Kevin Wayne Williams wrote:
> Declan Murphy wrote:
> 
>>Ryan Ginstrom wrote:
>>
>>>"Declan Murphy" <declan_murphy@hotmail.com> wrote in message
>>>news:4133F428.30000@hotmail.com...
>>>
>>>>Problem for me is defining 犯罪を理由とする処分を受けたこと - I was
>>>>intending to translate it "Have you been convicted of a criminal
>>>>offence", but am worried that some applicants will interpret that as
>>>>including speeding/parking fines etc. Being arrested, questioned,
>>>>cautioned etc apparently wouldn't be an issue.
>>>>
>>>>So what is a criminal record in whichever country you come from?
>>>
>>>At the risk of bringing down the wrath of the lawyers and law-school
>>>graduates amongst us, I would say that in order to have a criminal record
>>>one must be convicted by a court. So fines/warnings/jail-cell beatings would
>>>not count.
>>
>>I would have assumed fines would count, and that warnings etc wouldn't
>>under whatever definition is used. Cue the Kevins.
> 
> You are talking about Japanese law, so you need a Japanese lawyer. I
> think you are on right track. Certainly, if you were only warned, it
> wouldn't be a part of your criminal record. Mercy and leniency aren't
> necessarily warnings, though: if you were caught, convicted, and then
> your sentence was vacated/waived/abolished by whatever legal system you
> were under, that would still be a part of your record.

The only two Japanese lawyers I know are an immigration lawyer and one
who works mostly with family law. I'll run things past them before
heading to Immigration and the printers.

At the moment I'm preparing the forms in English, since they need to be
translated into Chinese, German, Japanese, Korean, Portuguese and
Spanish. The last time we made forms in Japanese (2001 or so) the
resulting translations were vague beyond comprehension.

Currently I'm leaning towards using something along the following lines.
Problem is still to ensure that some Swedish guy with a parking fine or
Merkin with a DUI record doesn't write me an email asking "What if..."

***

Have you ever been convicted of a crime in any country, including any
conviction which has subsequently been removed from official police
records through a pardon, amnesty or legal action?

Have you ever been charged with any offence that is currently awaiting
legal action/procedures?

Have you ever been acquitted of any any criminal offence or other
offence on the grounds of mental illness, insanity or unsoundness of mind?
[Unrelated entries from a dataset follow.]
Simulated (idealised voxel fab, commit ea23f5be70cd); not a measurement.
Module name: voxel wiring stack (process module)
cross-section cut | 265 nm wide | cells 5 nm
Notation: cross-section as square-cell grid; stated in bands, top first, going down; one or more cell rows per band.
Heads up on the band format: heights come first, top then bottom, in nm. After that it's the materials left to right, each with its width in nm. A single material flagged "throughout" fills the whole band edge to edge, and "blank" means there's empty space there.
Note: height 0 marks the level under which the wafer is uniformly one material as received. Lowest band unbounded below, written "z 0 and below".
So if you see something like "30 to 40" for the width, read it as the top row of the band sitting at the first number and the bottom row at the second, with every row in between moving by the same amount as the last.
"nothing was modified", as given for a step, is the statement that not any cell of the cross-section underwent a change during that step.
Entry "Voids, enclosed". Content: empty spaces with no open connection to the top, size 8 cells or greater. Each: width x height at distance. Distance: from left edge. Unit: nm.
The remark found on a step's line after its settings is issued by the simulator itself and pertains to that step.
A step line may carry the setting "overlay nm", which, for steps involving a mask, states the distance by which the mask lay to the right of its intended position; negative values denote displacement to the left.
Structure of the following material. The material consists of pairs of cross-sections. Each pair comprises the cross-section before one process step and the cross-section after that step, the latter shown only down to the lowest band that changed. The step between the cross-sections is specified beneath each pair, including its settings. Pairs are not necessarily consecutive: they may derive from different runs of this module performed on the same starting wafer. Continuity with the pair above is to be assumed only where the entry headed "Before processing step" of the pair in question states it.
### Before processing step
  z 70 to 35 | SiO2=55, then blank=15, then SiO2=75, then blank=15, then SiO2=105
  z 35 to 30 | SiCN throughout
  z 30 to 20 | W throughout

Have you ever been removed or deported from any country (including Japan)?

Have you ever left a country to avoid being removed or deported?

Have you ever been excluded from or asked to leave any country
(including Japan)?

Have you ever overstayed (even by 1 day) a visa issued by any country
(including Japan)?

Have you ever been refused a Japanese visa (either at Embassies or
Consulates outside Japan, or at a Japanese airport)?

Have you ever unlawfully distributed or sold a controlled substance, or
been involved in any activities related to the illegal movement of
people to any country (including Japan)?

Have you ever liked manga, fansubbing, natto, judo, karate, fantasized
about becoming a ninja, played pachinko or professed to actually support
and believe in the Jordan method?

> I'm going to avoid most of the latin, but there are two basic classes of
> crimes: those things that are bad because they are bad (murder, rape,
> larceny, ..), known as mala in se, and those that are bad because the
> law says so (driving on the wrong side of the road, illegal parking,
> using a elephant to plow a corn-field in Tennessee, etc.), known as mala
> prohibidum. For purposes of your form, I would probably not count
> convictions for mala prohibidum as a record. IANAL, and I most certainly
> am not a Japanese lawyer.

I wouldn't be too worried about not being a lawyer, nor a Japanese one
for that matter. My views regarding lawyers are similar to those
regarding doctors/ surgeons/ physicians etc - just a bunch of ex-med
students. I'm not a Latinist either, but shouldn't it be mala prohibi*t*um ?

-- 
"They took you up to midnight Mass and left you in the lurch
So you dropped a button in the plate and spewed up in the church."